And 2NE1’s song. It should be noted this song is not a single and was not a hit. So at least, um, we can determine that Mariah Carey’s producers were looking to “alternative” hits when finding a 2NE1 song to rip off.
Not as similar in my opinion. YG Entertainment went as far to claim that it had never heard the Sony ATV originals that the company is charged with copying. I should also mention that “She’s Electric” is also disproportionately popular in Korea. I know that because I was always happy to see its inclusion on Norebang set lists, which I sometimes performed it as a follow-up to “Wonderwall,” which I also do a very nice version of.
I’m a little torn here, because while I’d like to see a Korean music company embarrassed publicly, especially in light of its belated and heavy retort, which I find to be a little classless. At the same time, I’ve got no love for Sony and big American record companies, whose fall from grace due to illegal online file sharing as been one of the more pleasant developments over the last half decade of my life. I actually think G-Dragon’s song is better than Flo-rida’s, and I’m sure G-Dragon is, at heart, a better person and has better taste in hoes.
But at the end of the day I’d like to see YG get nailed here. The songs are unmistakably rip offs and they should pay royalties if they’re going to continue to profit from them. I think they will pay something eventually, but it won’t happen until these songs are long gone from the Korean charts. It’s not very cool and it shows no respect for the artists YG clearly enjoys.

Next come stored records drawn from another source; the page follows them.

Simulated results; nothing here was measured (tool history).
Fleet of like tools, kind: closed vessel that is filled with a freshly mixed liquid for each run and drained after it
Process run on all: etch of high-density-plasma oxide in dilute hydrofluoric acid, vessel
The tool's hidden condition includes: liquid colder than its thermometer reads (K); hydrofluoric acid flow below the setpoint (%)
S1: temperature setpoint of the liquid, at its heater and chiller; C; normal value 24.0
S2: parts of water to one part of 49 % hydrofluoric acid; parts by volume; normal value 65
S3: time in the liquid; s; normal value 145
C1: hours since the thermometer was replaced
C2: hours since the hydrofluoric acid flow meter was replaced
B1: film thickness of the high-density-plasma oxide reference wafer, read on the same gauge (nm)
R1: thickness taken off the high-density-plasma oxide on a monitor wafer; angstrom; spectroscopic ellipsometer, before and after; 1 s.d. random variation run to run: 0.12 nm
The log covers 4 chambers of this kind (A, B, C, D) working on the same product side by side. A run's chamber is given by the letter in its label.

Actually, I think some of the negative reactions of other Korean talent has been a good sign on this. Comic Park Myung-soo called G-Dragon a “national humiliation” on a recent radio interview. I think that’s a bit strong as G-Dragon is only the front. There’s no way he writes a note of his music or even chooses his wardrobe. YG Entertainment is the national humiliation, and as other entertainers on the same radio show Park appeared on said, “It makes foreigners ask, ‘Are you a country with no originality?’. This situation is a wake-up call to other Korean musicians that they should create their own music.” ”


5 responses so far ↓
1 Shannon // Sep 25, 2009 at 1:05 pm
Have to say…these are a lot worse when you hear them side by side. I’m familiar with the Florida and GDragon versions and noticed a similarity…but that’s over the top.
2 baekgom84 // Sep 25, 2009 at 1:58 pm
Finally!
Before I get stuckinto this issue, I just want to put it out there that I also prefer Heartbreaker to Right Round. As far as Top 40 stuff goes, both of them are pretty listenable. And I thought ‘I don’t care’ was better than ‘Fire’. Yes, the lyrics are silly, but we’re talking about a group of young girls who call themselves 2NE1. How much can you really expect? Anyway…
This case really bothers me. It’s not that I’m a fan of Big Bang or G-Dragon; I had quite a chuckle at old GD’s expense when I first heard about it. But after hearing the songs, even though they are very similar, I think calling it out for plagiarism is taking things too far.
Pop music isn’t exactly known for its diversity – there’s got to be a billion similar matchups like this, if people care to look for them. I can’t say for sure, but I wouldn’t be surprised if that was the point YG Entertainment was trying to make – pick out a random song that Mariah Carey and her producers would surely never have heard, and then accuse them of plagiarising it. Because for my money, ‘Standing O’ and ‘In The Club’ sound as alike as any of the other three examples. There’s only so many musical notes, and there’s only so many musical scales. And then you have to fit those notes and scales within very specific musical trends. Eventually, you’re going to get some overlap.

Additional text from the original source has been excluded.